Belle Hooks
I’ve read Belle Hooks' All About Love recently, and I expected a lot from it, considering I’ve heard a lot about how prolific an author Belle Hooks is. I was not disappointed picking up this read, as it took a lot of the thoughts I was feeling and said them with significantly more eloquence. Love is an interesting concept in modern society and Belle Hooks delves into it beautifully. She describes how we are both greedy for love and afraid of it. While it may seem paradoxical, it is a truth many of us live in.

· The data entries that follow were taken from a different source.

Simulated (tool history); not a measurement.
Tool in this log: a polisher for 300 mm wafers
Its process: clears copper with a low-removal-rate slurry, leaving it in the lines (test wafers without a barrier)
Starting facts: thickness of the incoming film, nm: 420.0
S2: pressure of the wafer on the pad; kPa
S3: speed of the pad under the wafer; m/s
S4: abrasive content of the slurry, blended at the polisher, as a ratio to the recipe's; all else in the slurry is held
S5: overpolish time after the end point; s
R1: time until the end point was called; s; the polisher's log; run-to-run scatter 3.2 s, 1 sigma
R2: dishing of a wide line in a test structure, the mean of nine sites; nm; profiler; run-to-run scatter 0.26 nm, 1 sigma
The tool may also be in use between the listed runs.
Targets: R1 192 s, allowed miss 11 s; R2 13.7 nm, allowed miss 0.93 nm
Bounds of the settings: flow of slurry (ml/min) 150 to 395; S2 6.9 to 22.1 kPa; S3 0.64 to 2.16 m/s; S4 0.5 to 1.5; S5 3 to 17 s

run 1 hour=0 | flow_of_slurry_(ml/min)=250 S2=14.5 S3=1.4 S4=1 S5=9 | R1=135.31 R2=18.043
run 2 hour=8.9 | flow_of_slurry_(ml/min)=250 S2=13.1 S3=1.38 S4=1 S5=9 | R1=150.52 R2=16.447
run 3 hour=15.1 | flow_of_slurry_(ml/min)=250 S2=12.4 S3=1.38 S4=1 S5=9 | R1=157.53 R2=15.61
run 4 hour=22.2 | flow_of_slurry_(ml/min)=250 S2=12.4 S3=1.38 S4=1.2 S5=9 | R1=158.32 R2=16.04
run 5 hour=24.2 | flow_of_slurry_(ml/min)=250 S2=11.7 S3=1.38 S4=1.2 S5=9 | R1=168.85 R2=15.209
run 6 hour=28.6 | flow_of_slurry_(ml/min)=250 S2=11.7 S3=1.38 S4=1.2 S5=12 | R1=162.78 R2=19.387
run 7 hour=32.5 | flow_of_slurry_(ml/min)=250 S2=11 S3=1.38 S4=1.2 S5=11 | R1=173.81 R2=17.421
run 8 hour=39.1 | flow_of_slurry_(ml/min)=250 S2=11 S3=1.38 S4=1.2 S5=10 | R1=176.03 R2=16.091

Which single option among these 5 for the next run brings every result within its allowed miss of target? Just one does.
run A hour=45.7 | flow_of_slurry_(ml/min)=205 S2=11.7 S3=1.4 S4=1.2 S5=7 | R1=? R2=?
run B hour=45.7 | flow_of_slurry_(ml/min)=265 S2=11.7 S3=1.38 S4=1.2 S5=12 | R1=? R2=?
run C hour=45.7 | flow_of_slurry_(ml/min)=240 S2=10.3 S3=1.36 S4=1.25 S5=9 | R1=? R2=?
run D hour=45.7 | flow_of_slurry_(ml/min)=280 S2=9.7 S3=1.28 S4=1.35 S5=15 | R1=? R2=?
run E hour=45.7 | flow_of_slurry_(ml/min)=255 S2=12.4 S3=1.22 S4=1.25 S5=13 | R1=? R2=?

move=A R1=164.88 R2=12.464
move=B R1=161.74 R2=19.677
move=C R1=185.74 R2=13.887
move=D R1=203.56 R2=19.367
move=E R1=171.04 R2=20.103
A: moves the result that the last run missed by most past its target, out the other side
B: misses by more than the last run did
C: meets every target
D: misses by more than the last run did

I wanted to communicate some of Belle Hook’s thoughts on love that have stuck with me because mental health is about more than anxiety and depression. It is about more than fighting with our inner demons. It is about controlling our mental diet, about the thoughts that run in and out of our headspace. It’s about curating a mindset that helps serve us when we must face the curveballs life throws our way.
Belle Hooks talks about love as it relates to greed. She wrote in 1999, that money in modernity triumphs over love. This is because of the larger cultural attitudes surrounding love and money. I can’t help but think about how social media has only exacerbated that. The hustler mentality that suggests that financial success determines our worth has only propagated with time. It’s easy to forget about love in the pursuit of money, in the pursuit of a career. The love Hooks is referring to is not just romantic. I think about the amount of time I’ve avoided calling my parents because I was busy with schoolwork. That’s an instance where I put career before love, and if I continue to make that choice time and time again, the love I have in my life will have to move to make space for money. That thought has made me think a lot about my priorities.
Hooks also compares the modern search for love as a selfish one, one where we throw partners away like Dixie cups when they no longer meet our needs. It’s interesting because she also talks about staying with partners for too long when we know that they cannot foster the love we require with us. It brings up the question of when to stay vs when to go. This applies to all different types of relationships. As we grow, I feel like every friendship sees a point where it is fueled by memories instead of love. It’s a hard thing to accept when it does happen. How could we have spilled our hearts to someone only for them to become passing thoughts? I think both extremes of leaving too early and staying too long are responses not motivated by love, but fear. Fear is the opposite of love, and any action stemming from it is in direct opposition to love.
Hooks talks about love in the spiritual sense, and how so many different religions and schools of thought have a dogma surrounding love. Spirituality in the modern day does not seem to be taken seriously. Love is seen as a frivolous pursuit. Hooks talks about why this secularized, modernized version of love feels empty. Love, under the rules of capitalism and patriarchy, seems to be transactional. Many times giving love seems wrong in the absence of receiving love. That is not to say love cannot exist in a secular world, but rather the motivation surrounding love needs to change for it to be truly fulfilling.